Eventually, Lilah decided to go out to the garden with Claire; Emily, Melanie, and I moved to the living room with our mugs of tea and snuggly smiley Cole, just up from his nap. With only a few other minor incidents (tickling and laughing fests that had to be moved to another room, lost gloves and coats that needed to be zipped, and a technical difficulty with using the toilet resulting in a puddle and a wet pair of underwear and tights), Emily's time with us went by and we were able to have a bit of connection and conversation. It was almost six when she left, and dinner still needed to be started. Claire was hungry and didn't want to wait. I hoped she would be able to avoid disintegrating into a puddle of fuss. She came to watch me cut up potatoes and dredge the fish in flour, salt, and pepper. "Julie, I wish I could be a mommy!"

I looked at her. I wondered what she would have done with herself that afternoon had she been the mommy. Then I smiled and said, "Me too, Claire. I think it's an important job."

Melanie sliced the carrots and then Joshua needed attention, so she took him to the playroom. Claire and I were alone in the kitchen; there was nothing to do until the potatoes were closer to being done, so I suggested that she bring some books into the kitchen for me to read to her. She thought that was a good idea (apparently my brainstorming powers were improving), and we sat on the bench at the kitchen table together. The potatoes gave us two books' worth of time until the rest of dinner needed to be prepared. It was just what we needed: positive interaction, physical touch, no one else clamoring for our attention.

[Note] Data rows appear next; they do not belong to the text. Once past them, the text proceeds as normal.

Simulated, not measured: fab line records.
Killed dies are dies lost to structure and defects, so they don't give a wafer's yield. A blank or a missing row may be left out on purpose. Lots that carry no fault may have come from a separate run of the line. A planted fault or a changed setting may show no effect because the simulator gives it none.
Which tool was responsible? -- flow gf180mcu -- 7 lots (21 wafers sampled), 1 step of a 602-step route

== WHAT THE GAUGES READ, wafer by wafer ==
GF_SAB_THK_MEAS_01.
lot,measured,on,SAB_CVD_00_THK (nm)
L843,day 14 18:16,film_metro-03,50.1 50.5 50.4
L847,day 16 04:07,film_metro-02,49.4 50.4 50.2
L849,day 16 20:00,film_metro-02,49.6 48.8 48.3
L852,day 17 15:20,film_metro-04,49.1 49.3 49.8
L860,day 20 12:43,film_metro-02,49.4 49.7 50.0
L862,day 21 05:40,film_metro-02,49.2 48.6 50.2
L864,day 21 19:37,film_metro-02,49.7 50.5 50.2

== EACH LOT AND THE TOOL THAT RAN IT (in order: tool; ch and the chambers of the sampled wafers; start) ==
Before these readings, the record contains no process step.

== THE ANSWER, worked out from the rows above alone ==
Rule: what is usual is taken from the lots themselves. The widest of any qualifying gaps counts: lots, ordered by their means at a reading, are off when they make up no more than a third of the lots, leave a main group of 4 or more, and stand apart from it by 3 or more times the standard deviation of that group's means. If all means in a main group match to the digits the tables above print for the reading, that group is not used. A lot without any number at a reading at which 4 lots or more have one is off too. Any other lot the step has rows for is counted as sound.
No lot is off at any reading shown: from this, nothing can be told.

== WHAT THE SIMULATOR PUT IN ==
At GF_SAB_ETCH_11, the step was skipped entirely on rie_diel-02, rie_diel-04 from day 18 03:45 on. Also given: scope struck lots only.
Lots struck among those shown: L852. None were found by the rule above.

That night at bedtime, I was tired but Lilah was in a high-flying mood. As she picked up a puzzle in her room, she sang a little song she'd made up: "Hallelulia, hallelulia, hallelulia." "We're in church," she explained to me. "And our pajamas can be our church clothes. And we can sing 'Hallelulia." After the room was clean and she was in her jamies, she skipped up and down the long hall, singing and singing her song. Claire joined her and added to the song: "Hallelulia, God and Jesus Christ!"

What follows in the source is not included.